On norm resolvent convergence of Schrödinger operators with δ'-like potentials

For a function V:{\ R}\rightarrow {\ R} that is integrable and compactly supported, we prove the norm resolvent convergence, as ɛ → 0, of a family S_ɛ of one-dimensional Schrödinger operators on the line of the form S_\varepsilon := -\frac{\mathrm{d}^2}{\mathrm{d}x^2} + \frac{1}{\varepsilon ^2}V\Bigl (\frac{x}{\varepsilon }\Bigr ).
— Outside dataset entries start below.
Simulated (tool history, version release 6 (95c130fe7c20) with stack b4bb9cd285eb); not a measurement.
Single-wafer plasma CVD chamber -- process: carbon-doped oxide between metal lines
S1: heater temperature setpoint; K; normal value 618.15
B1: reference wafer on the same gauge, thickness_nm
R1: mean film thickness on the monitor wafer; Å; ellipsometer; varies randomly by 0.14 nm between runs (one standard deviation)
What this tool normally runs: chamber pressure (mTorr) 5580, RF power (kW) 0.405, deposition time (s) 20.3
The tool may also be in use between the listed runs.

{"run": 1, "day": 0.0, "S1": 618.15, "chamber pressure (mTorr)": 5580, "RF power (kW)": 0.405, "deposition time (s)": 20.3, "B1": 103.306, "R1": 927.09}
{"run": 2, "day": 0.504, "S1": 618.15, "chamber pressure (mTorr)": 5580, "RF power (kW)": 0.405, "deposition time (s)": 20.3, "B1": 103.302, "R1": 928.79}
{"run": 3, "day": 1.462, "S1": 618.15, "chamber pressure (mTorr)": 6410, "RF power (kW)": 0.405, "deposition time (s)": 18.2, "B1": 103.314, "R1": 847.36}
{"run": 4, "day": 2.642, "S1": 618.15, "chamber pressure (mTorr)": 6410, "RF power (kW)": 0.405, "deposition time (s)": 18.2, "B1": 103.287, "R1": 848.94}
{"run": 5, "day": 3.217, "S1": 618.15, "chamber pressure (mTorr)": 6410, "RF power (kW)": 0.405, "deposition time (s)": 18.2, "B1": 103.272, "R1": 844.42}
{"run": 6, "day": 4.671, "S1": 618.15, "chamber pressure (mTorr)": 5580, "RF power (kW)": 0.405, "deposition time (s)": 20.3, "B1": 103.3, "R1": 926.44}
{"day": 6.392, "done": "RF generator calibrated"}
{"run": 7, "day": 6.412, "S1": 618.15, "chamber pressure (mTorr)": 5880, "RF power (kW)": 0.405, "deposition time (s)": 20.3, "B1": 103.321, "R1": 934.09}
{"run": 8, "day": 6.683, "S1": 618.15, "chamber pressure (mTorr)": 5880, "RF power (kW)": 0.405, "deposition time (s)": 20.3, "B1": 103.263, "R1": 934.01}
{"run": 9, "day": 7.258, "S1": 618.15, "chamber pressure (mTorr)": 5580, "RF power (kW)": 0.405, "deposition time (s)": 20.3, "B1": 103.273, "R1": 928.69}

If the potential V satisfies the conditions \int _{\ R}V(\xi ) \,d\xi =0,\qquad \int _{\ R}\xi V(\xi ) \,d\xi =-1,

then the functions ɛ^-2V(x/ɛ) converge in the sense of distributions as ɛ → 0 to δ'(x), and the limit S₀ of S_ɛ might be considered as a 'physically motivated' interpretation of the one-dimensional Schrödinger operator with a potential δ'. In 1985, Šeba claimed that the limit operator S₀ is the direct sum of the free Schrödinger operators on positive and negative semi-axes subject to the Dirichlet condition at x = 0, which suggested that in dimension 1 there is no non-trivial Hamiltonian with the potential δ'. In this paper, we show that in fact S₀ essentially depends on V: although the above results are true generically, in the exceptional (or 'resonant') case, the limit S₀ is non-trivial and is determined by the properties of an auxiliary Sturm-Liouville spectral problem associated with V. We then set V(ξ) = αΨ(ξ) with a fixed Ψ and show that there exists a countable set of resonances {α_k}^∞_{k = -∞} for which a partial transmission of the wave package occurs for S₀.